Thus, while it may provide transient comfort for Brian Cowen to observe that when he was elected Taoiseach in May 2008 Fianna Fáil support – which had dipped into the 30s – bounced back to 42%, the relentless downward direction of the yellow line demonstrates the erosion of Fianna Fáil’s core vote from close to half the voting population, over two decades, to where it rests at this point, in the low 20s.

Against the steady, steep decline since 2000, Bertie Ahern’s election results in 2002 and 2007 indicate only that Fianna Fáil, under his leadership, managed to hold the line, temporarily.

It did so because Bertie Ahern, before the full force of the tribunals came to bear on his reputation, made Fianna Fáil seem a world away from the old CJ days of corruption and pocket-lining.

The “Bertie Factor” made his party transfer-friendly. Smart vote management helped too, but the underlying trend was still downward.

One of those elections, remember, was in 2002, when Fine Gael walked into a wall of public rejection and commentators spoke of Fianna Fáil heading for an overall majority. The nation was awash with money and confidence and yet Fianna Fáil, despite the Bertie Factor, could only get slightly ahead of their worst-ever result in terms of share of first preference votes.

Last night, Marsh made the point that if at the height of the boom – when half the people were almost out of the tax net – Fianna Fáil couldn’t substantially increase their first preference share, they’re pretty much goosed in the current climate. He made the point in more academic language, but the message was grimly clear.

Which brings us to the Brian Cowen factor. Hardly a week goes by without someone asking me on radio or TV what communications advice I’d give our Taoiseach, were he to hire me. The question always presupposes a crisp, simple answer lasting no longer than 30 seconds – a bit like the idiotic suggestions that if Gordon Brown stood up straighter and smiled a bit, he’d seduce great swatches of the disaffected electorate back to Labour.

The truthful answer is that if Brian Cowen underwent a makeover so profound as to make George Clooney seem a bit skanky by comparison when it came to looks, and Blair, Obama and Clinton a bit tongue-tied by comparison on the communications front, it wouldn’t make a ha’porth of difference to Fianna Fáil’s prospects.

Even in the CJ days, remember, the party consistently pulled between 40% and 50% of the vote. While the decline before this decade was incremental and has now accelerated, it was already solidly established long before Cowen became leader.

Fianna Fáil don’t just face one Hobson’s choice. They face a bunch of them. The best option for the current Cabinet is to stay put as long as humanly possible, earning their salaries, building up their pensions, doing what they perceive to be the right things and hoping for some kind of upturn. No individual around the Cabinet table can credibly, at this point, talk of radical change, since they have been part of every decision that change would move away from. In other circumstances, Brian Lenihan just might be able to do it, but that’s not an option at the moment.

That means hanging on until late in 2012 and carries the prospect of three more dire budgets. If Fianna Fáil go down that road, then not only will they lose the next election, but the incoming coalition of Fine Gael and Labour could be in power for a decade, benefiting from whatever upturn eventually comes.
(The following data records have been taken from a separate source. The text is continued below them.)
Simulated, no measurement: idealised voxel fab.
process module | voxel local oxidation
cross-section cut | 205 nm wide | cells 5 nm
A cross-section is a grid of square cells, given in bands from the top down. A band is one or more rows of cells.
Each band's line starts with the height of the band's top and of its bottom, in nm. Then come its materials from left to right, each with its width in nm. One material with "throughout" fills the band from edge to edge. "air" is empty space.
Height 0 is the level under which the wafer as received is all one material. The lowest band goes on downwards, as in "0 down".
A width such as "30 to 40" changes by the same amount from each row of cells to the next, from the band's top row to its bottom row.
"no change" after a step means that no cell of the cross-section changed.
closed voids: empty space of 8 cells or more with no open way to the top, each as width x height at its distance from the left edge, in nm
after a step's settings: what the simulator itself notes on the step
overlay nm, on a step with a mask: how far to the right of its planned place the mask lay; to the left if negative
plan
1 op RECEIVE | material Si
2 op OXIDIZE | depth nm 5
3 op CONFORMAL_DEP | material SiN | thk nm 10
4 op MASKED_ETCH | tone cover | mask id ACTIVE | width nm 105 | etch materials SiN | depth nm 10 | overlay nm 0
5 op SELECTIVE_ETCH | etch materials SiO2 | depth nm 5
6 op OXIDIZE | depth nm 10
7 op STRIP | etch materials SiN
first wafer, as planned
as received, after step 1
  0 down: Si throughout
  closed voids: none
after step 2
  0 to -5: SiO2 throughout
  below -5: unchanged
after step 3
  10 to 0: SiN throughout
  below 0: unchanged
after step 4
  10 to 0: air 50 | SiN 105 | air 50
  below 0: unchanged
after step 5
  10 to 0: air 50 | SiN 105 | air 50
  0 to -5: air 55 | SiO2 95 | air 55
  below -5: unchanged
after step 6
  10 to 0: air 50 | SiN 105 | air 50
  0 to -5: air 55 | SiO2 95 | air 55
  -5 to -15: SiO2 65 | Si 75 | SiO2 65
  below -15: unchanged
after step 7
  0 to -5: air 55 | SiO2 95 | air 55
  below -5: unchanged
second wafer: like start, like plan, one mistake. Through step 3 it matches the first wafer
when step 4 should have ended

IF THE general election were to come sooner, then the incoming coalition would have to bring in the three dire budgets, Fianna Fáil could move down a generation, rediscover itself in opposition, and have some prospect of unseating the coalition after one period in office.

Rediscovering itself in opposition would not be easy, because the party would have to identify which of the confluence of factors causing vote erosion is within their power to ameliorate. Has their vote aged without succession being assured?

Without the “republican” claim, are they without a unifying theme? In an era of EU directives, local regulators and omnipresent media, is power seen to reside elsewhere? After two decades of FF-led coalitions, does the traditional Fianna Fáil voter believe that their party has lost its identity and is at the mercy of whatever smaller party or independents keep it in power?

Establishing an identity that meshes with the public mood would be no easy task.

Re-establishing public trust would be even more difficult. More importantly, however, going speedily into opposition would require risk-taking self-sacrifice on the part of every minister, minister of state, TD and senator: many would face the prospect of losing their seat, their income and a portion of their pension.

The long-term health of Fianna Fáil requires them getting into opposition and into concentrated re-definition and re-branding immediately.

That’s an unacceptable career choice for each and every Fianna Fáil TD and senator.

Which is unfortunate. Because – if the Fianna Fáil party is to be as important to the history of the 21st century as it was to the 20th – it is an imperative.